A new custom-built high-rise featuring a sleek wood and metal design and breathtaking views of Como Lake hit the market Wednesday morning. Best of all? The list price is free — to bees and butterflies.
The pollinator "sky-rise" is the work of Public Art St. Paul and the Bee Lab at the University of Minnesota. The purpose of the striking yellow tower is more than artistic, however. Researchers hope to learn what kind of man-made housing will attract, protect and nurture pollinators at a time when natural habitat is disappearing.
At the same time, officials hope the tower and its nearby bins of free flower seeds — milkweed, purple prairie clover and black-eyed Susan — will elicit support for developing even more pollinator habitat.
It didn't take long Wednesday for a handful of bees from the nearby Shoreline Habitat Restoration Project to check out their potential new digs.
"I see a bee up in the bee house!" shouted Colleen Sheehy, executive director of Public Art St. Paul.

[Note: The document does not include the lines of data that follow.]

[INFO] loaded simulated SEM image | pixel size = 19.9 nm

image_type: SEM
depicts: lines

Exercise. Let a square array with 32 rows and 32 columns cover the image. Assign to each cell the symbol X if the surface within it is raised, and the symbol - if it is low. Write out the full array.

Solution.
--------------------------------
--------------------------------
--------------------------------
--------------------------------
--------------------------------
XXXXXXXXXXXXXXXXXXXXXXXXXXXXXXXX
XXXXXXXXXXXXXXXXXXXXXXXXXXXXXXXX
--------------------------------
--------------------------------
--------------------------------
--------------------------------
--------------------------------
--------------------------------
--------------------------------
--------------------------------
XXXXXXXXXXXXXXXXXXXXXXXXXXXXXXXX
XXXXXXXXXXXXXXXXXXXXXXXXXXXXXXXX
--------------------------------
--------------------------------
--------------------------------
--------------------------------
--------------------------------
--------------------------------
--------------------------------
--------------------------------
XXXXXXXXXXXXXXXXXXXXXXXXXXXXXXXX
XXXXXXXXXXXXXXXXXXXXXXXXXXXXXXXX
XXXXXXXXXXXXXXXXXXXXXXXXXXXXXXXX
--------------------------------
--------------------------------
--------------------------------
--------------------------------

"I think they're excited for their urban house," said Amanda Lovelee, a lead artist on the project along with Christine Baeumler and Julie Benda.
The sky-rise was funded with $113,000 from the Knight Foundation, as well as money the city of St. Paul set aside to develop public art.
The project will last three years and cost $300,000 total, Sheehy said. In addition, a $245,000 Minnesota Futures Grant from the U will help researchers test the bee house's design, use and effectiveness.